Creamy pasta sauce with fresh mushrooms and spinach over chicken and fettuccine.
- 6 small chicken breasts
- Flour, salt and pepper, for dredging
- 1 pound fettuccine, cooked according to package directions
- 4 Tablespoons olive oil
- 1/3 cup flour
- 2 Tablespoons butter
- 2 cups chicken stock
- 2 cups cream (milk or half and half can be used)
- 1 teaspoon salt
- 1 teaspoon black pepper
- 8 ounces fresh white mushrooms, sliced
- 4 cloves garlic, minced
- 1 (6 ounce) package shredded Gouda cheese
- 2 cups baby spinach leaves
Heat oil in a large skillet. Dredge chicken in flour seasoned with salt and pepper. Place in skillet, cook 5 minutes, flip chicken and cook 5 minutes more. Remove from skillet, set aside.
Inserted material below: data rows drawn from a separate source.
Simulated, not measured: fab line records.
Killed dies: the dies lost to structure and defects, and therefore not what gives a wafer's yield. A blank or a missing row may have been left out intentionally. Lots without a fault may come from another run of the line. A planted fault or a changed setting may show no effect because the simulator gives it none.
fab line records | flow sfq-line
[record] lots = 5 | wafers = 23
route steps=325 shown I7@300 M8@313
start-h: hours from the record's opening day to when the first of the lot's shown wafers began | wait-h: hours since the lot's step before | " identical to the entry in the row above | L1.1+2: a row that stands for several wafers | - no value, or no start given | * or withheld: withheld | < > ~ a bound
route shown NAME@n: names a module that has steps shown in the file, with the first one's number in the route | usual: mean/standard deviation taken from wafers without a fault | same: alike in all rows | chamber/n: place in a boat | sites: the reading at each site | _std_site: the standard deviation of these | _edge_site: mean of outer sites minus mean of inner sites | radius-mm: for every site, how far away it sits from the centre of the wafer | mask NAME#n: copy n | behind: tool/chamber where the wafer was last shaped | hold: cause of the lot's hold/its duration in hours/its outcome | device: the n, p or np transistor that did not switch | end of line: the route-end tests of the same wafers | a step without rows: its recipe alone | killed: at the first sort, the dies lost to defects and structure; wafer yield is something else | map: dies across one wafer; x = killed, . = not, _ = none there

Place butter in skillet, melt. Add mushrooms and garlic, cook for about 5 minutes, stirring occasionally.
Whisk together flour, cream, chicken stock, salt and pepper. Pour over mushrooms, bring to a simmer, cook for 5 minutes. Whisk in cheese. Add chicken back in, cover and simmer for 5-10 minutes.
Add spinach in, allow to wilt. Toss with prepared fettuccine. Serve and enjoy!